To many of you think that Iraq is a dangerous place,and it is,I dont deny that.

BUT,every soldier and Marine I know that is either there now or that has just returned all say that they want to go back,because they believe in what they are doing and they KNOW they are doing the right thing.

Let me put it in perspective.
Lets imagime (for the sake of perspective) that Iraq is the size of New York.
Most of the violence is coming from the NYC area,yet that is all that is being reported.,and everybody is making assumptions about the whole state based on that small area.

As a veteran of Iraq,I am the first to admit that mistakes have been made,and that there are some US soldiers and Marines that have committed atrocities.
Nobody is denying that.

Yet,there are people on here that are judging the whole military based on the actions of a few.

That isnt fair to all of the soldiers and marines that are doing a fantastic job,under very adverse conditions.

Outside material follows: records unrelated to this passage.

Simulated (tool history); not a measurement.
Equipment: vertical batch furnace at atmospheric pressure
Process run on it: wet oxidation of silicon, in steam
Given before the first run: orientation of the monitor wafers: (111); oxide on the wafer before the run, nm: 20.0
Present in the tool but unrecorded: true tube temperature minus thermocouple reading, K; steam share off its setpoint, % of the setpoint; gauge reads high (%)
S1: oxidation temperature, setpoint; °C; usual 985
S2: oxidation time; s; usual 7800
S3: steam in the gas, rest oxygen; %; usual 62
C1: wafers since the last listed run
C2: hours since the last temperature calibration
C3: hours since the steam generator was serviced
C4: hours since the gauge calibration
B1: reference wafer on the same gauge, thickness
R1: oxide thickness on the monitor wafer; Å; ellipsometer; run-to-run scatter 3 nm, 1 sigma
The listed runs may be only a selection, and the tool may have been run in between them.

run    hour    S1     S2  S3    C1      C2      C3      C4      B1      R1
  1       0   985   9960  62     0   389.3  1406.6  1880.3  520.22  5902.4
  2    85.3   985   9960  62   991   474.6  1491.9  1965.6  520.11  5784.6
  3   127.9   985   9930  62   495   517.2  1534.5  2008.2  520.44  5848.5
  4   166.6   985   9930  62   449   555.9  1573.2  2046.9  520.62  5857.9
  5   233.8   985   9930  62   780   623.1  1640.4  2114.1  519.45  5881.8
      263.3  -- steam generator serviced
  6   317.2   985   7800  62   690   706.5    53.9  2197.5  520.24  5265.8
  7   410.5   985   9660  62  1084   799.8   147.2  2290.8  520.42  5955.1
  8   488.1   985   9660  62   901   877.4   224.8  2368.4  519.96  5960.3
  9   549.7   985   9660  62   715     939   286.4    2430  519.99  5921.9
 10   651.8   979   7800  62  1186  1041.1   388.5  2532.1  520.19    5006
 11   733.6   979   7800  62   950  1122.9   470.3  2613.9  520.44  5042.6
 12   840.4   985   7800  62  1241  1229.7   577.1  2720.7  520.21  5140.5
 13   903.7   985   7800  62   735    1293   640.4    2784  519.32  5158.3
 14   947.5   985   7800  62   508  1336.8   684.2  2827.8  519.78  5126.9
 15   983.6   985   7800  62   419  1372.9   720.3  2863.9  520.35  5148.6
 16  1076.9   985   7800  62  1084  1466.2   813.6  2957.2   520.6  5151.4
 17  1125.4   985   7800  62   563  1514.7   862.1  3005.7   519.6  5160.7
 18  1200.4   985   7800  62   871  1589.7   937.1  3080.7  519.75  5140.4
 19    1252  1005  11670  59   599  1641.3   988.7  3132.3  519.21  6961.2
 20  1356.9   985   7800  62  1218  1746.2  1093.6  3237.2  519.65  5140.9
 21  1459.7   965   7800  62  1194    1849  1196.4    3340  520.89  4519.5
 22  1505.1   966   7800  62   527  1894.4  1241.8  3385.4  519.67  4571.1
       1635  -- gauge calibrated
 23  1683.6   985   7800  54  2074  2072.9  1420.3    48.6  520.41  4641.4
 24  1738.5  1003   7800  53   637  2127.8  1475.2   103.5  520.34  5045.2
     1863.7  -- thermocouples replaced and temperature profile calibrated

So just for once,try and see the whole picture,instead of the part you want to see.

One final thought,those of you who want to doubt what I say,why dont you go to Iraq yourself and see?

Go here...
http://wikitravel.org/en/Iraq

And start reading at the part with the heading "get in" and you will see some of the airlines operating flights into Iraq.

Also,Austrian Airlines is operating nonstop service from Vienna to Erbil (Iraq) on Dec 11th. The airline will operate 2 flights a week, on Mon/Fri, using an A319.

So,if you seriously want to know whats going on,GO TO IRAQ!!!
0 Replies
 
old europe
 
  1  
Reply Mon 8 Jan, 2007 06:46 pm
Foxfyre wrote:
The focus I see is the same that we hear so often from the Left and it is that we had "no reason to invade Iraq" and therefore anything bad that happens in Iraq is our fault.


Mhmmm. Interesting, because I said specifically "That doesn't mean that the US military is responsible for all the deaths and havoc - more likely for a mere fraction of it." Did you not notice that I had written that? Did you read that, in my post right above?


Foxfyre wrote:
It is even wrong to conduct war for humanitarian reasons


Another kind of weird conclusion. How did you arrive at that one, given that I wrote "Would the mission officially change towards "humanitarian intervention", I would approve of that"?


Foxfyre wrote:
and if that was our 'true mission' now it would be done diplomatically which 'nobody has tried.'


Nobody has tried talking to Damascus and Tehran, right? Wasn't that one of the findings of the Iraq Study Group?

Oh, and it's not "either diplomatically or by military means". But you were not trying to set up that kind of strawman, were you?


Foxfyre wrote:
And no amount of arguments bringing in the plethora of other factors that must be included or that corrects/disputes your assertions has swayed your stance on that. Once you say that you see the terrorists as no worse than us, there really isn't anything else to discuss anyway.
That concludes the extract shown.